Showing posts with label books. Show all posts
Showing posts with label books. Show all posts

Friday, February 26, 2010

a dance like clockwork honey

It is an interesting experience to watch a performance

and be continually flooded throughout the viewing with other

images and thoughts it conjures in ones mind. I felt that way

this evening, watching the Mark Morris Dance Group at BAM.

Accompanied by a few stragglers running from the train though

the slush coming out of the sky, I was temporarily seated in the

back of the orchestra for the first piece, Behemoth. Being level

with the dancers for this part was ideal, to see the patterns, the

repeats, the prints in the space made with their bodies and

limbs. On all of their costumes, marigold and kelly greens,

each one had a little piece of mirror on their chest and they

would twist and one would hit the light and make little shadows

and sparks all over the room. It was clever and at first you think,

is that someone’s watch reflecting, what is going on? But, when

you realize it is the dancers and its part of their movements, it

brings a quiet smile.


I was thinking about Atomic City, a beautiful, thoughtful show with

acrobats that my brilliantly talented previous roommate, Aidan

performed in. It reminded me of the movements in that show. I

loved that about Behemoth, the repetitions of their playful, silly

movements, flopping feet like fish, the zigzag twisting with fingers

and to witness the reverb of these motions. The silence and space

in between become motions in another thought, in itself.


A scene started with five bodies, lying slightly to the side, feet facing

us. I immediately thought of one of my favourite passages in Albert

Camus' A Happy Death, where Patrice and his companions are at

the house on the top of the world in Algiers, sunning themselves until

they melt with pleasure. The cats are mentioned in this section of the

book, being lazy, carnal creatures and then some of the dancers were

stretching long and crawling across the stage, seemingly worshiping

the warmth of something and slowly scampering to reach it.


I started to think about those old wristwatches where you can see all

the springs and gears and everything is turning and it has its place but

there does appear to be a randomness about it. The dance felt like this,

but as if there was honey between the gears, making some motions in

between a flux.


I loved the tenderness when one of the male dancers picked up his lady

counterpart and held her up, displayed to the world and then laid her

back down, sliding her on to his back. It was quiet. I liked that.
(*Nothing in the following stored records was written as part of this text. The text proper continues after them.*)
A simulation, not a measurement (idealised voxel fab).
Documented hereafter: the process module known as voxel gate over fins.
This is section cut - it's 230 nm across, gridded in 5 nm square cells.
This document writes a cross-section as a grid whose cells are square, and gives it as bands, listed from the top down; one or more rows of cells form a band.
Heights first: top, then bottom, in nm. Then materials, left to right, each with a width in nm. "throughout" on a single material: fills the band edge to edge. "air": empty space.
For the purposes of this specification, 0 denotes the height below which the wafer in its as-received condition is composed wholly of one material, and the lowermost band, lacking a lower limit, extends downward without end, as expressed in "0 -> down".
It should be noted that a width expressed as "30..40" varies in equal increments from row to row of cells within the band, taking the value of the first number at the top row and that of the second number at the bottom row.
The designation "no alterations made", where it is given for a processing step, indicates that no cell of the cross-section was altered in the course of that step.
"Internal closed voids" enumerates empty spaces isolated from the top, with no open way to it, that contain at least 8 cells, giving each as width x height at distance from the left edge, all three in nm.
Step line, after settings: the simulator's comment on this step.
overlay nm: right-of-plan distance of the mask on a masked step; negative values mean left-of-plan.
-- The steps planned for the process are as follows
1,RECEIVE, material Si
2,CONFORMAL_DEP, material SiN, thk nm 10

The second piece ‘Looky’ was hilarious and fun. The backdrop was

like a Rothko painting and a Bill Viola art video to start and then the

dancers were running around in what I deemed to be Dolce and

Gabbana pajamas (but there was one star printed Miu Miu bodysuit,

I swear!) and making a tableau vivant turned barnyard hoe down.

But, don’t get me wrong, it felt so entirely Italian. This transformed

into a drippy gossip heavy formal ball a la Jane Austen. From there,

we turn to the jazz age, straight out of the chapter in The Great Gatsby

where Fitzgerald is writing about the citrus fruit for the lawn party.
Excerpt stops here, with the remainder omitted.